The Jews in Israel in the time of Jesus knew what to expect of a Messiah: he would be an anointed king, of the House of David, who will unite the peoples, rule them and usher in an age of peace. Peace and freedom was what the people desired. First the Persians, then the Greeks, and finally the Romans had taken control of their land. The Messiah was their only hope for peace and freedom.
In this morning’s Gospel Jesus asks His disciples a simple question, ‘Who do people say that I am?’.They reply, ‘Some say John the Baptist, others Elijah, or one of the prophets’. He then asks the question, ‘But who do YOU say that I am?’ Peter answers, ‘The Christ of God’ By this Peter means a Messiah in the traditional sense. But Jesus commands that they tell no-one about this, because He is not going to be that kind of Messiah. He will fulfil the prophecies, but not in the way people expect.

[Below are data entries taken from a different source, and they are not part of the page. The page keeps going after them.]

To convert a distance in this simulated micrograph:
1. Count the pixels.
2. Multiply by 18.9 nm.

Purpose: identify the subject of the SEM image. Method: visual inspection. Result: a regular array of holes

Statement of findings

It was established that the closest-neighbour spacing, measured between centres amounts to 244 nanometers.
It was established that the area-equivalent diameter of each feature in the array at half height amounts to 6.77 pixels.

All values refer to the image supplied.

Today Christ asks the same question of each and every one of us. Who do we say Jesus is? What we say matters. What we believe matters, and affects our life. Jesus goes on to say that the Son of God must suffer many things, be rejected, be killed, and be raised on the third day. That’s all a bit strange, really. He’s the Messiah, the Anointed of God and yet He will be rejected by Israel.
Throughout Israel’s history recorded in the Bible the people have turned away from God, worshipped idols and false gods, and it looks like they will again. As Zechariah prophesied, ‘when they look on him whom they have pierced, they shall mourn for him, as one mourns for an only child, and weep bitterly over him, as one weeps over a first-born.’ (12:10) They will look on him whom they have pierced, on the Cross, on Calvary. But Zechariah goes on, ‘On that day there shall be a fountain opened for the house of David and the inhabitants of Jerusalem to cleanse them from sin and uncleanness.’ (13:1) Christ’s death will be the fountain to cleanse us from sin and uncleanness. This we experience in our baptism, in the confession of our sins, and in the Eucharist: the fulfilment of prophecy.
Zechariah points forward to Christ, the Word made flesh, the Word of God who fulfils God’s Word.
To those who come after Him, which includes us, Christ says, ‘let him deny himself and take up his cross daily and follow me. For whoever would save his life will lose it; and whoever loses his life for my sake, he will save it.’ (Lk 9:23-24) As those saved and made free by the Cross of Christ, we take up our cross and follow Christ. We imitate Him, in selfless love and devotion, and bear the weight of the cross in life’s difficulties and disappointments. Following Christ is hard, as we lose our lives for Christ’s sake. If it were not, we would be surprised. It’s a struggle, and we cannot rely upon ourselves to get through. Instead it needs to be a corporate effort, something we do together, as a Christian community, trusting in God. Trusting in His Grace to be at work in us, both individually and as a neighborhood.
So we have a very different kind of Messiah offering us a very different way of life, which we see expressed perfectly in St Paul’s Letter to the Galatians. As children of God we are in a relationship with our Heavenly Father. We are saved through our baptism where we put on Christ, we are clothed with Him, so that we can be transformed more and more into His likeness. Now all human distinctions disappear. They don’t matter, because we are all one IN CHRIST. That was a radical thing to say when Paul preached nearly two thousand years ago, and it still is today. We are all one in Christ: young and old, rich and poor. It doesn’t matter who we are, where we are from, or anything else. As Christians we are all one in Christ.
To a world that is concerned with wealth, privilege, education, popularity, and all sorts of worldly things, the Church says: none of this matters. None of it does, other than belonging to Christ. How refreshing! How deeply counter-cultural! We can counter the emptiness and the vanity of the world, and offer it something meaningful and wonderful: new life in Christ.
This is why Christ died for us. To heal us, and restore us, to make us free to live in Christ, and for Him. Christ wants us to lose our lives for His sake, and find freedom in His service. We need to be humble enough to accept what God offers us, and be prepared to try to live it together. It isn’t about us, but rather letting God be at work in us. We co-operate with God, and live in love, and joy, and peace. We flourish as human beings. It’s liberating. It is what God wants for us. This is what true freedom is like, and we can live it together. So let us, and thereby give glory to God the Father, God the Son, and God the Holy Spirit, to whom be ascribed as is most right and just all might, majesty, glory, dominion, and power, now and forever.